Canadian Internet Registration Authority’s parking garage hit with ransomware
- The attack enabled anyone to park their vehicles for free without verifying the access cards.
- It is believed that the malware used in the attack belongs to the Dharma ransomware family.
A ransomware attack on the Canadian Internet Registration Authority (CIRA) has allowed outsiders to enter the parking garage without any security check. The attack enabled anyone to park their vehicles for free without verifying the access cards.
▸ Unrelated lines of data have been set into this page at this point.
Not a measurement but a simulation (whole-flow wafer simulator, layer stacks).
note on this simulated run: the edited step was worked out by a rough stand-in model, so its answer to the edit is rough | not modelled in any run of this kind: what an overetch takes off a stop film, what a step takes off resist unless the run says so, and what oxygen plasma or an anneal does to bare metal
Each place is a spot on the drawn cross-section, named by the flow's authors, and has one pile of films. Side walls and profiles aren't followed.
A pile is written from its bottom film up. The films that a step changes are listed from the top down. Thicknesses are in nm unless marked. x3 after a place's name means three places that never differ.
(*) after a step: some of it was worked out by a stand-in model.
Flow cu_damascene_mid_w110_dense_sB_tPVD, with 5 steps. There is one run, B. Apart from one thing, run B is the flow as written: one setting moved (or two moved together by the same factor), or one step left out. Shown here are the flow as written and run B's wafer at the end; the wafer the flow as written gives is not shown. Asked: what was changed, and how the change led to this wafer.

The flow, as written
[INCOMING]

What happened - Spencer Callaghan, communications manager at CIRA, revealed that the agency’s parking garage suffered a ransomware attack on March 26, 2019, and this persisted till the next day. It is believed that the malware used in the attack belongs to the Dharma ransomware family.
Although it is unclear if the hackers have gained access to employees’ personal data, the Callaghan claims that there was no power failure, a mechanical issue or system crash due to the attack.
About the affected garage - The huge parking space is operated by a private company Precise ParkLink. One of the affected entrance to the garage is at the TD Place Stadium. The systems at the said entrance were down till Wednesday evening. The ransomware locked the systems and displayed a ransom note on the screen that points to Dharma ransomware.
According to Bleeping Computer, the email address - sqlbackup2@mail[.]fr - used in the ransom note, indicates that variant uses the extension '.eth' on the encrypted files.
The firms do not have the backup of files. This implies that it is going to cost a huge when restoring the affected systems.